Anti-spam organisation Spamhaus has succeeded in arguing that it should not pay a US company it put on its blacklists $11 million in damages. A US court has reduced the sum to $27,000.

The US District Court for the Northern District of Illinois said that e360's calculations of the damages it was owed – which ranged from an initial $11m and at one point reached $135m - could not be relied on. It said that Spamhaus should only have to pay out $27,000.

E360 claimed that it lost business because of its inclusion on Spamhaus's list of companies allegedly responsible for junk email, or spam. It also claimed defamation because of that inclusion.

UK-based Spamhaus said that a US court had no jurisdiction to try it and made no argument in court, meaning that a default judgement was registered against it for the claimed $11m.

Spamhaus did respond to the suit when moves were made to collect the $11m and an appeals court ordered that the claimed damages be examined more closely.

The Court found that e360 was responsible for the sending of 6.6 billion emails containing adverts or product offers from its clients. The man behind e360, David Linhardt, calculated the damages in a way that was "fundamentally unsound", the Court said.

Email advertising is often paid for on the basis of how many recipients click on an ad or how many eventually make a purchase.

"Linhardt’s first method of ascertaining damages for lost revenue consisted of what he described as a 'very simple' calculation: the revenue generated by a completed email transaction multiplied by the number of blocked messages," said the Court's ruling. "Though that formula is indeed simple and straightforward, a closer examination of the numbers employed in arriving at the eventual damage figure Linhardt cites reveals that it is fundamentally unsound."

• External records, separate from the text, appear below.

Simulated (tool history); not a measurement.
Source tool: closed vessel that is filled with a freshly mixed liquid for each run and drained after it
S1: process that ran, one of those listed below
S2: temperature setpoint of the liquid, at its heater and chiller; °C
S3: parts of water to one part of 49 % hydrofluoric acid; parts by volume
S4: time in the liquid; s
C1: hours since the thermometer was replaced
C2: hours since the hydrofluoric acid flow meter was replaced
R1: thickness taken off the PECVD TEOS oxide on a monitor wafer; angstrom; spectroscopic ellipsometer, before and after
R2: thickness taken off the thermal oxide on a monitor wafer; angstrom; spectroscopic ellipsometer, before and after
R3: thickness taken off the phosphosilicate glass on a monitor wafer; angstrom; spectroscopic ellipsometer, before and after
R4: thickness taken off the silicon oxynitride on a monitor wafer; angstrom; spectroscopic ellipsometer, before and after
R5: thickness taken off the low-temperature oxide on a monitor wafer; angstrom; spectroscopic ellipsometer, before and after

The Court said that none of Linhardt's calculations were based on solid evidential ground. "None of these figures was the product of expert testimony or use of a scientific or reliable methodology, nor based on relevant or supportable factual premises. As a result, none of the above amounts can be relied on or be a reasonable basis upon which to base a damage award," said the Court.

The Court said that Linhardt's constantly shifting claims undermined his case. "The unreliability of Linhardt’s approaches is unmistakably demonstrated by the profound differences in claimed damages proffered at various points during these proceedings," the ruling said.

Linhardt claimed up to $135m, yet his own accounts for several companies combined, not just e360, show that they made profits of just $332,000 spread across five years.

"It strains credulity that a company that made only a fraction of the profits Linhardt asks for over the course of its five-year lifespan would have garnered profits in the amounts Linhardt set out in his testimony or documentary evidence," said the ruling. "

The Court did find that e360 had ongoing contracts with three customers when Spamhaus put it on its list and that this did cause those contracts to end. But because the email marketing business was not one in which deals lasted long, the Court said that e360 only had a right to payment equivalent to earnings for one month's income from those three customers, which was $27,000.

The company was only awarded a nominal $1 in damages for the defamation claim. "Linhardt’s testimony on the extent of the damage he and e360 experienced in this regard was speculative and conclusory and did not have any probative value that would permit assessment of a sum certain," said the ruling.